Curriculum Vitae

Zhejiang University, Hangzhou 2024.09 - 2027.06

• Lab: FastLab (Fire Group)
• Supervisors: Prof. Yanjun Cao and Prof. Chao Xu
• Research Focus: Trajectory Planning & Optimization, Reinforcement Learning, End-to-End Autonomous Navigation
• Honors: Outstanding Graduate Student of Zhejiang University (2024-2025); Outstanding Graduate Student of ZJU Huzhou Institute (2025)

Harbin Institute of Technology, Harbin 2020.09 - 2024.06

• GPA: 93.13 / 100  |  Rank: 5 / 298
• Honors: National Scholarship; First Prize in National Intelligent Car Competition; SMC First-Class Scholarship; People's Scholarship (multiple times)

[1] TOP: Trajectory Optimization via Parallel Optimization towards Constant Time Complexity

Proposed an ADMM-based parallel trajectory optimization framework that decomposes trajectories into independent sub-problems, reducing per-iteration time complexity to O(1). Achieved >10× speedup over serial SOTA on 100-segment trajectories; GPU deployment enables millisecond-level optimization for 1000-segment trajectories.

[2] Learning Safety-enhanced Navigation with Integrated Model Information

Proposed an end-to-end visual navigation framework integrating differentiable physics engine with safety-constrained policy optimization. Leveraged PALM for near-KKT convergence in a single loop. Achieved zero-shot sim-to-real transfer across differential-drive, tracked, and quadruped platforms with zero collision rate in dense environments.
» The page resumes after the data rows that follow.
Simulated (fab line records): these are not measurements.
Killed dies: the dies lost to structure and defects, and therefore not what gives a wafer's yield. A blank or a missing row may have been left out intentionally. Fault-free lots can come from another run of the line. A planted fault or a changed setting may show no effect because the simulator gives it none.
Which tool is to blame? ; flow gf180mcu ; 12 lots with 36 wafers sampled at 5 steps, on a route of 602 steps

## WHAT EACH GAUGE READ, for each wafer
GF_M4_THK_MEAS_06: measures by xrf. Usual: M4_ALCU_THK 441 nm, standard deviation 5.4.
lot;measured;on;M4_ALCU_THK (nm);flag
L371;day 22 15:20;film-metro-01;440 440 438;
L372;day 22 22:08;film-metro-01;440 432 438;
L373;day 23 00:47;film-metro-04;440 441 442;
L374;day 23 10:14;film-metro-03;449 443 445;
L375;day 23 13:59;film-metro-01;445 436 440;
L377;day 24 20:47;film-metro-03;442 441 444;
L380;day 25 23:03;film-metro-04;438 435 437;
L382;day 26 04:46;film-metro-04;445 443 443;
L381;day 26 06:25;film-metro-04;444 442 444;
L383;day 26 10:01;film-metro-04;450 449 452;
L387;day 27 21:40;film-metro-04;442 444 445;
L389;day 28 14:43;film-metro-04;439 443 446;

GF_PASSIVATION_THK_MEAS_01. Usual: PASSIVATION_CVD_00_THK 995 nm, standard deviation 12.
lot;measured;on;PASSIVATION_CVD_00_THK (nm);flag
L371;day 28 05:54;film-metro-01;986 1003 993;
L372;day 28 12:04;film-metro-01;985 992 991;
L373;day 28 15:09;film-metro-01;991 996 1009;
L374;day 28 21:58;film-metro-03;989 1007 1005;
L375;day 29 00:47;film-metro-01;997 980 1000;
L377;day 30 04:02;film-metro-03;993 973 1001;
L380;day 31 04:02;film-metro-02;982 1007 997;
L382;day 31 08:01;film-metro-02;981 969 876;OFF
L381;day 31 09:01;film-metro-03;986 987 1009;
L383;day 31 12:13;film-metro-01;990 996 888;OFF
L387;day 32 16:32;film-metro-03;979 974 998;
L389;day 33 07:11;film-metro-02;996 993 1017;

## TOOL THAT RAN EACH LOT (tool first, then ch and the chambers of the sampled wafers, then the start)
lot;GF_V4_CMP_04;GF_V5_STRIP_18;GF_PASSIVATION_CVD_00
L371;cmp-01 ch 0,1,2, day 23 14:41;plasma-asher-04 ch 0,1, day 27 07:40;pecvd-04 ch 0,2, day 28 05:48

[3] ATRS: Adaptive Trajectory Re-splitting via a Shared Neural Policy for Parallel Optimization

Proposed embedding a shared deep RL agent into the ADMM optimization loop to dynamically restructure trajectory segments, eliminating the optimization bottleneck. Modeled adaptive splitting as a MASP-MDP with a shared Actor-Critic architecture, generalizing across arbitrary segment counts. Achieved 26% fewer iterations and 19.1% less computation time versus baselines; real quadrotor traversing unknown forests in 35 ms.

[4] Whole-body Planning for Any-Shape Robot directly in Point Cloud

Proposed a dual-layer framework for whole-body trajectory optimization of arbitrary-shape robots directly in raw point clouds. Leveraged convex decomposition for differentiable signed-distance constraints with ADMM-based parallel solving. Full GPU pipeline completes in 19.86 ms in narrow mixed environments; real quadrotor with LiDAR navigates unknown environments in real time.

[5] CoNiPA: Cooperative Non-inertial Control Framework with LSTM-Enhanced Predictive Awareness

Proposed an active perception-aware control framework for GPS-denied air-ground cooperation. Unified UAV trajectory and gimbal orientation optimization under non-inertial dynamics via MPC. LSTM-based time-varying IMU prediction compensates for model mismatch. Achieved >98% target visibility and 20 cm tracking accuracy in aggressive maneuvers across simulation and real-world experiments.

Air-Ground Cooperation without Global Information IROS 2025 EXPO

• RoFly and CubeTrack cooperation with CREPES and CoNi-MPC for GPS-denied autonomous air-ground systems.
• Achieved real-time relative pose estimation, non-inertial trajectory tracking, and fleet coordination across multi-scenario real-robot demonstrations.

Autonomous UAV Inspection System for Power Substations Enterprise Project

• Developed a micro UAV (<800 g, >15 min endurance) autonomous inspection system for complex indoor substation environments.
• Implemented GPS-denied real-time visual localization via onboard ORB-SLAM; equipped with thermal and RGB cameras for equipment temperature monitoring and instrument reading detection.
• Achieved full-coverage path planning with interest-point-guided global coverage and local obstacle-avoidance trajectory optimization. Successfully deployed and tested on-site.